After three days at Glastonbury a few years ago, I decided that hygiene was a capitalist conspiracy and that tie-dye was a reasonable sartorial option. It can happen to anyone. By the same token, now is not the time for a sober analysis of what is going on with the London Olympics. Serotonin levels need a chance to flatten out again before anything very intelligent can be said. But I'm too curious about this whole 'Team GB' phenomenon not to hazard some theoretical guesses.
At present, Britain sits third in the Olympics medals table, behind the USA and China, with 16 gold medals, and politicians and pundits feverishly speculating about what this means for British politics and society. What, everyone wants to know, do all these medals say about Britain? What, precisely, are the British up to, when they find themselves third behind two huge global superpowers? And how about the ethnicity of our winners? What does that say about Britain?

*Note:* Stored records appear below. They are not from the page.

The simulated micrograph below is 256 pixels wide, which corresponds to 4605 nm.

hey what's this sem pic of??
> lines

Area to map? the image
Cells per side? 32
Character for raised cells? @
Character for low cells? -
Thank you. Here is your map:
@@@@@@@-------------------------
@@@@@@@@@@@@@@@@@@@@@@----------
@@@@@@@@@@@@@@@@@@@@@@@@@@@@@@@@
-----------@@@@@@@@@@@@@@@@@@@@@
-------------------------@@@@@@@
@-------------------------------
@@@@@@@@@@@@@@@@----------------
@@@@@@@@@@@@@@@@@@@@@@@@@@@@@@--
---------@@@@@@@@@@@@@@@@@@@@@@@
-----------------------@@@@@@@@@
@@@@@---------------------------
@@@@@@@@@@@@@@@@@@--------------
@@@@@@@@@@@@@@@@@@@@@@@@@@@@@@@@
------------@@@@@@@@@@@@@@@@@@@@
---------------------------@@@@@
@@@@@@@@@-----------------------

The most obvious answer is "nothing at all". The great conjuring trick of the Olympics is to connect the behaviour of a few hundred fitness freaks with nationalist iconography and imagined community. The hosts are granted even greater freedom to conjure, with the opening ceremony and benign celebrities framing everything that comes after. Hence Danny Boyle's portrayal of the industrial revolution is somehow of a piece with the fact that Jessica Ennis is mixed-race, thanks to coincidences of Olympic time and space. It's been done thrillingly, although magnification of scale has always been one of the greatest political conjuring tricks.
But maybe there is more of a connection here. Maybe there is something which connects 'Britain' and 'Team GB', beyond the sheer numbing force of Union Jack repetition. What can we plausibly say about the sociology here? How to interpret this sporting oddity?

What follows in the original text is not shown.